Tuesday, January 19, 2016

Book Review: Mesilla

Read 1/4/16 - 1/8/16
5 Stars - Highly Recommended / The Next Best Book
Page: 113
Publisher: Dock Street Press
Released: September 2015



Confession: I've had this book downloaded to my Kindle for quite some time and for reasons that are not completely clear to me, I left it sitting in the good ole TBR pile. After seeing The Hateful Eight a few weeks ago, I suddenly had this overwhelming urge to read a gritty western that wasn't too concerned with the fact that it was a Western and turns out, Robert James Russell's Mesilla was the perfect choice. 

In this tight little story about survival in the unfriendly New Mexico desert, we meet up with Everett Root as he hides out in a mine after a recent shoot out. Having taken a bullet to the leg, Everett's in pretty rough shape. His only chance of survival is to outrun his pursuer, and get to Mesilla - a town he believes will offer him sanctuary. 

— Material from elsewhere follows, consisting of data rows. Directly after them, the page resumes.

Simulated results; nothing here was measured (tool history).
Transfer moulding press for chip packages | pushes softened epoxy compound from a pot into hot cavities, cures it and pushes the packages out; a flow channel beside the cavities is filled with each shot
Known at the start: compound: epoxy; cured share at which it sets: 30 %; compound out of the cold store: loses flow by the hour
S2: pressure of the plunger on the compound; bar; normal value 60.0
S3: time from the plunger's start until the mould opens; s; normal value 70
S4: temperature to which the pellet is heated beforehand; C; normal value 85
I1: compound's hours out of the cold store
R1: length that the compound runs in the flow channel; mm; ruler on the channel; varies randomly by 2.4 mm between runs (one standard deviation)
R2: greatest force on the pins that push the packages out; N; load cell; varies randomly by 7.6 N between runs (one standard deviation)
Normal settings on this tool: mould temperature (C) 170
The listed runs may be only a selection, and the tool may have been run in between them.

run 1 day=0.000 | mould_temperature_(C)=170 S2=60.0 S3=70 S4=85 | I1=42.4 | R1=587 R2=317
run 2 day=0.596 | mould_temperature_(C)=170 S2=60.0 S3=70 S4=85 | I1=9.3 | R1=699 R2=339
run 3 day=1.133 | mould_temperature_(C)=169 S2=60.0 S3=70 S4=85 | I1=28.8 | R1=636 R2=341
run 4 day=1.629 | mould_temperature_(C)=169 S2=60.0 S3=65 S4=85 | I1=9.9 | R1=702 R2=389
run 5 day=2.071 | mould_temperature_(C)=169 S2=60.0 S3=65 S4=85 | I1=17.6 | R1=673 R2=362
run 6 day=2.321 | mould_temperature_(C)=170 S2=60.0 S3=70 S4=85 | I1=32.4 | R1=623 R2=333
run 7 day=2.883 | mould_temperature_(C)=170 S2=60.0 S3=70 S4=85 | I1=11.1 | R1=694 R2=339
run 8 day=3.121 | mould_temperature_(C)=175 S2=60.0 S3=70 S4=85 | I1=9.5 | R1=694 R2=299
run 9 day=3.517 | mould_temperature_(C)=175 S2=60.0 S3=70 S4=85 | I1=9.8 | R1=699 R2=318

You'll find the usual Western tropes, or what I assume are the usual, since I don't typically read westerns - an unintentionally charming gunslinger; a relentless antagonist; hostile Indians; a mouthy damsel in distress; and a small chunk of silver that will hopefully ease his passage through the desert. But the beauty of the novel lies in Russell's prose, which flows like poetry off the page. 

Breathtaking, beautiful, and bloody as hell, Mesilla kept me captivated straight through to the very end. The book is all landscape and language, Russell is one helluva talented writer. The only complaint I have is that I wish it were longer.